The tide of the St. Lawrence River fills and empties the moat surrounding the historic Royal Battery in Quebec City's Petit Champlain neighbourhood. And from now until October, thousands of life vests of all shapes and sizes attached to the old greystone walls of the battery will float with the tide.
In all, 2,000 life jackets adorn those walls — part of an exhibition simply called Life Jackets, by Chinese artist and humanitarian activist Ai Weiwei.
The display is an effort to raise awareness about the refugee crisis and mass migration, and every single plastic and fabric buoyancy device, neatly aligned in rows, tells one refugee's story.
The Chinese artist collected an estimated 14,000 life jackets in 2016 on the island of Lesbos in Greece. The life jackets were left behind by Syrian refugees as they fled the civil war in their homeland, said Vincent Roy.

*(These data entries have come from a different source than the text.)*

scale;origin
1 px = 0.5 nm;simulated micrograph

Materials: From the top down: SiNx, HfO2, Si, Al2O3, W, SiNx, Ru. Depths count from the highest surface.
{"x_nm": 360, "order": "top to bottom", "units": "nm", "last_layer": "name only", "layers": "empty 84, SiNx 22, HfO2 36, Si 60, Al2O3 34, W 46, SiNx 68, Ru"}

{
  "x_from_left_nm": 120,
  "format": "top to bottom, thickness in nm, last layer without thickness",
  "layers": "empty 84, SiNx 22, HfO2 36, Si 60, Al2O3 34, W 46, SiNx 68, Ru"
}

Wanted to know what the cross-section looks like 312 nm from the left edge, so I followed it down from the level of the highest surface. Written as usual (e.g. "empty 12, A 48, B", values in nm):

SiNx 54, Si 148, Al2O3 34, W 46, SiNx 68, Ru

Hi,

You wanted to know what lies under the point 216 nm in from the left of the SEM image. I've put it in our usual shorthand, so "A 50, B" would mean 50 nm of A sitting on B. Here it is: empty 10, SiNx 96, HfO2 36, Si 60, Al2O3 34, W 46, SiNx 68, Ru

Roy is the general and artistic director of EXMURO, a Quebec City non-profit organization which has a mandate to design, create and disseminate contemporary art projects in public spaces.
He invited the Beijing-born artist to display his art in Quebec City. The organization was then sent the 2,000 life jackets with instructions from Weiwei to assemble them on the wall and then dispose of them afterward.
"Artist and humanitarian activist Ai Weiwei is renowned for his committed, iconoclastic and subversive practice that criticizes the imbalances of economic, political and social power in the world," EXMURO said in a news release.
"Ai Weiwei is considered one of the most important living artists on the international scene."
His works are included in the permanent collections of the Centre Pompidou in Paris, the Los Angeles County Museum of Art and the Museum of Modern Art in New York City.
The project took 15 people 10 days of work to assemble on the Royal Battery, which is a military defence structure built by the French in 1691 to thwart English invasions.
Michelle Drapeau, project co-ordinator with EXMURO, said the movement of the tide is an integral part of the artwork.
"It's like the installation is alive because the vests will float up and down. It's kind of like it's breathing. You keep that connection to the water — the idea of these thousands of vests floating in the water," she said.
"It's a very dark image when you think about it."
You can also see hanging on the battery, life jackets of all different sizes, including hundreds sized for children, Drapeau explained.
Those smaller life jackets were "really tragic to work with. It really gives you pause," she said.
The life jackets are part of a larger display in the city called Passages Insolites.
The display includes 20 artworks "dreamt up by contemporary artists from near and far," the organization's website explains. People can follow a map to see them all.
"In Passages insolites, we try to create moments of beauty, but also of questioning," said Roy.